Sunday 30 December 2018

Lasso (2018) - Horror Film Review


Lasso is a horror that feels like it stepped right out of the early noughts and along the way took a pit stop at the torture porn genre. It all felt very familiar, yet sometimes familiarity can be comforting. It may be a basic well trod story but it's a competent and entertaining ride.

Kit (Lindsey Morgan - The 100) and Simon (Andrew Jacobs - Paranormal Activity: The Marked Ones) have brought a bus of senior citizens to a rodeo for a nice day out. Upon leaving at the days end one of the group realises they have left something of theirs behind and so Simon sets out to retrieve it. This delay in the groups departure however accidentally causes them to see the rodeo's dark side, with much of the staff, led by Pomroy Hacket (Thomas Cokenias - Birdemic: Shock and Terror) on a sadistic murder spree. Teaming up with some friendlies Simon meets, that include one armed cowboy Ennis (Sean Patrick Flanery - The Boondock Saints, Saw 3D: The Final Chapter) and buff bull rider Trish (Skyler Cooper) they must all find a way to escape the unfolding madness.

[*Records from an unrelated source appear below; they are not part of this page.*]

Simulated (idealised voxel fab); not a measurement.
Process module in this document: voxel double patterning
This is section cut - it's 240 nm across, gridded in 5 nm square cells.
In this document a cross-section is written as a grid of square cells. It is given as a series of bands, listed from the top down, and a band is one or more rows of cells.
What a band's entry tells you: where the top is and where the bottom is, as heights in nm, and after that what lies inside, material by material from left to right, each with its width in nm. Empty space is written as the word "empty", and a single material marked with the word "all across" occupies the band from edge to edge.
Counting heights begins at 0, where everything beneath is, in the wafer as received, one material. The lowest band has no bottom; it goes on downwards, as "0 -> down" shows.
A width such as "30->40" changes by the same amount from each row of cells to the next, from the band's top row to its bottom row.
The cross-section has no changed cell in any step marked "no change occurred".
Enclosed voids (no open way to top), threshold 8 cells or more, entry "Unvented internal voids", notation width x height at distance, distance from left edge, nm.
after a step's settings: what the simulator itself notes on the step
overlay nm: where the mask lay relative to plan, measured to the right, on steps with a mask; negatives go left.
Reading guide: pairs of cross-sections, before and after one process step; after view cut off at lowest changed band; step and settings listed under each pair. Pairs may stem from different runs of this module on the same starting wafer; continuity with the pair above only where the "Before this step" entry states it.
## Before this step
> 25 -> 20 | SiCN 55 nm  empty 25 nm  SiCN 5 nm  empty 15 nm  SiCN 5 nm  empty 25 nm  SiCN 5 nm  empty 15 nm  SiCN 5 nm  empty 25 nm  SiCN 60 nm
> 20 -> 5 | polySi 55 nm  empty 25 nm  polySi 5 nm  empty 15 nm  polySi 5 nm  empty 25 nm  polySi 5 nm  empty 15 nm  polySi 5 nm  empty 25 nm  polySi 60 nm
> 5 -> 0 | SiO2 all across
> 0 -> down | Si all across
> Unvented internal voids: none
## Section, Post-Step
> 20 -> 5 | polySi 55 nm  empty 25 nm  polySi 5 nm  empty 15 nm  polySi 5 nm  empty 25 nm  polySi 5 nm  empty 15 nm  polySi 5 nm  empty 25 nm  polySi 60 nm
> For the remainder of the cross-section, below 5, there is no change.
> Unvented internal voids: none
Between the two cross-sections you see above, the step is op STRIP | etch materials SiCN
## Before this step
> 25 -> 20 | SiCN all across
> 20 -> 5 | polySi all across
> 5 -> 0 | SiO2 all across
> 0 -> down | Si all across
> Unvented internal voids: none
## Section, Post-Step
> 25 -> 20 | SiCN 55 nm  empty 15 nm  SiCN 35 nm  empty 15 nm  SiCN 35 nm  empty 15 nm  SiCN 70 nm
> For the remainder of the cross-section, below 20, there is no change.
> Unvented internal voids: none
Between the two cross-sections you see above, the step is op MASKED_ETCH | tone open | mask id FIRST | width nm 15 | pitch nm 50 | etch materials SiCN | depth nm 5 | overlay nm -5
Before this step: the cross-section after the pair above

I have only seen a couple of Wild West style horrors and so I found the antagonists here to be a fun bunch. Their method of killing their victims is very appropriate to their day jobs with weapons used including pitchforks, spiked whips, branding irons, cattle prods, and of course the titular lasso. With a bunch of crazies on the loose there was no end of variation in the kills here which were always a lot of fun to see. This is all violent stuff with a lot of blood and gore to add to the thrill. Choice kills include a man being sawn in half with a rusty saw, a woman lassoed and then swung round and round until she connects brutally with a tree, and someone who is cattle prodded so much that his eyeballs explode! I would say these are by far the best parts of Lasso and thankfully they are plentiful with a high body count on both sides of the groups.

With this type of movie character development isn't high on the cards but still I found some choices of main leads to be weird. It almost felt like it was thought that some younger cast members were needed as while the seniors are made up of a fun bunch they are led by two terrible people. Early on Lasso splits into two separate plots with Kit and the old people, and Simon and his new allies. Both these young leaders are very flawed individuals, Kit is bossy yet inexperienced, Simon is someone I could see as being the weasel of the group in any other film. His character starts off as sullen and uninterested and throughout he remains very immature, constantly being negative, having little tantrums and basically being a right nuisance, not helped that the people he is with seem to want to follow his lead. Flanery though played a character I enjoyed, more due to his uniqueness than anything else. Starting off with just one arm things go a bit Monty Python 'Black Knight' for him that made his part be something really quite different. On the antagonist side of things they are mostly a bunch of faceless cowboys, the cowboy dressed in black being the most iconic, with the strongman and the leader being the other standouts. There are some good fight scenes with these characters that become very bloody in a gleeful way.


The story here is really bare bones with there being zero explanation for just why half the rodeo staff have gone bloodthirsty. I actually like that there is no reason given, I was half expecting a grand reveal towards the end but instead the bad guys don't really talk much at all. There are a few throwaway scenes of steroid use that could possibly indicate it was psychosis brought on by that. The lack of any real plot out of 'fight or flight to survive' means it does become a bit hard to really care about any character, but I still got a buzz out of seeing how it all got resolved. There were some elements that made scenes feel a bit artificial though, there's a really lazy set-up involving a torch being shined in Kits face repeatedly by various characters that stood out as one such example. Lasso also ends on a really odd note, Western in style, yet also surreal, ending on a freeze frame of a minor yet key character's facial reaction, kind of like how Unsane ended.

The only original feeling aspect of Lasso was the mash-up of killers and cowboys with the death scenes being the real highlight. The whole horror felt like a nostalgic throwback to a seemingly more innocent time and due to that I found myself getting some pleasure from this. Lasso is available On Demand, while it has also recently been released on Blu-Ray and DVD.